As the final absentee ballots for the 2011 Ithaca mayoral race are being tallied, new poll data shows that students in Ithaca haven’t jumped on the bandwagon of local politics.
The majority of students at Ithaca College and Cornell University did not choose to join permanent residents in casting a ballot in the City of Ithaca, but will still be targeted to vote in the upcoming presidential election.
Stephen DeWitt, Democratic commissioner of the Tompkins County Board of Elections, said the board is just finishing counting the absentee ballots and have found that the overall voter turnout is about 39 percent of total registered voters, slightly lower than the turnout for the last contested mayoral election.
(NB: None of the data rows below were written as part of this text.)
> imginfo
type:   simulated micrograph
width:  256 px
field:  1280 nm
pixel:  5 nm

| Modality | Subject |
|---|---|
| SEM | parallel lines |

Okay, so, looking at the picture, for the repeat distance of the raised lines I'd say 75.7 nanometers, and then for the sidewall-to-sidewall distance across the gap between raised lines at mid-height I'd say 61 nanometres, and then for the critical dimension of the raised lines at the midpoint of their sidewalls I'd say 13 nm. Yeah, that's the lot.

Dewitt said the board does not track student voters specifically, but said students tend to live in the 4th Ward in the City of Ithaca and in the 10th District in the Town of Ithaca. He said students did not account for much of the vote that put mayor-elect Svante Myrick in office.
“It’s mainly permanent residents,” he said. “You do see a spike in involvement during presidential elections, but even though students do vote they don’t vote what I would call great numbers.”
Junior Rob Flaherty, communications director for Myrick’s campaign, said Myrick visited the colleges early on to attract the student vote, but the campaign staff shifted gears to target more of the general public because the student vote would not drastically affect the turnout. In the last contested Ithaca mayoral election, which took place in 2003, only about 27 people between the ages of 18 and 24 voted, he said.
“There’s a great myth that went around about the Svante Myrick campaign that we were shepherding college students in to register and affect the election,” he said. “Realistically if the Myrick campaign had targeted young voters and only young voters we probably would have lost badly.”
Irene Stein, chair of the Tompkins County Democratic Committee, said she expected more students to vote because college students were involved in the campaigns, the election was highly contested and Myrick visited campuses to speak to students directly.
“I don’t think it’s lower particularly than in past mayoral elections, but I am disappointed that it isn’t higher,” she said. “There are a number of students who participated in his race, but we haven’t found yet a magic formula to turn out the students.”
He said it was difficult to get young voters interested because the issues in local elections like dredging and comprehensive zoning aren’t as intriguing as hot-button issues in national elections.
Junior Robert Oliver, secretary of Ithaca College Republicans, said organizing for Republican candidates in Ithaca is difficult because of the area’s mostly liberal demographic. The group is looking to advocate for Republican issues in more right-leaning counties outside of Ithaca.
“Republicans don’t vote because they know they don’t have a chance, because I think we got 200 votes in the mayoral election,” he said. “It’s hard to canvass or campaign for Republicans because you get most doors slammed in your face.”
Stein said the low student turnout in this election has not deterred the Democratic Committee from seeking youth involvement in the upcoming presidential election.
“We’ll encourage them voting, and we’ll encourage them getting involved in the campaign, and I suspect those efforts will be successful,” she said. “They have been in the past.”
Peter Levine, director of the Center for Information and Research on Civic Learning and Engagement, said the turnout for students voting is mixed, and local elections tend to see fewer student voters than national elections, despite local issues like city ordinances regarding dormitories, rental properties and police treatment of students.
“We know voting is very habit-forming, and once you start voting, the chances that you’ll stop are pretty low,” he said. “So if you’re concerned about the long-term future of democracy, you should be worried about young people.”
Darol Chamberlain, a volunteer coordinator for the Ithaca
division of Organizing for America, President Barack Obama’s election campaign, said the group is targeting all voters. He said they expect the student body to be more involved in the upcoming election. He said the campaign is working with students from the college and Cornell as well as permanent residents in the area.
“[President Obama] has a positive vision of what this country can become and young people recognize that and will, as in 2008, vote disproportionately for that vision,” he said.
Levine said he expects young people will turn out to vote in the upcoming presidential election. He said though students tend not to participate in local elections as much, the excitement surrounding a presidential campaign pushes them to be more active.
“The likelihood of actually matching the 2008 turnout rate is pretty low, but we could be close to that,” he said.